BCG Henderson Institute

In April 2025, Microsoft unveiled the concept of the “frontier firm”: a new type of AI-first organization in which AI agents execute and deliver core outcomes while humans oversee and orchestrate. Microsoft expects every organization to start turning into such a firm within the next five years. But the trajectory of organizational evolution isn’t likely to stop there. What lies beyond the frontier? A fully autonomous, AI-only firm—a network of hyper-specialized AI agents, coordinated by a central agent, operating entirely without human employees.

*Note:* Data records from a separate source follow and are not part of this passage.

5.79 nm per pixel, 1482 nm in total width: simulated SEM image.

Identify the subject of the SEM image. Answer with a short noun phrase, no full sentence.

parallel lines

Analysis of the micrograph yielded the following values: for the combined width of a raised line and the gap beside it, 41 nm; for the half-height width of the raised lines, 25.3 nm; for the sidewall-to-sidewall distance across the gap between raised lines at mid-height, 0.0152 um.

Imagine you are an insurance executive waking up to a jarring headline: a fully autonomous, AI-only private insurance company has just launched. This competitor has no employees whatsoever—not a single underwriter or claims adjuster. The firm touts 50% lower premiums, 24/7/365 service, and settlements in minutes. Within hours of the announcement, your company’s stock tanks.

We don’t know whether AI-only firms will become a reality in five years or 15. However, the scale of their potential impact—on competition, as well as on society more broadly, given the implications for large-scale job displacement and the erosion of human control over the economy—is sufficient to warrant serious consideration from CEOs today. This article focuses on how incumbents can reimagine themselves as AI-first players to compete with AI-only firms, which would represent an entirely new category of companies.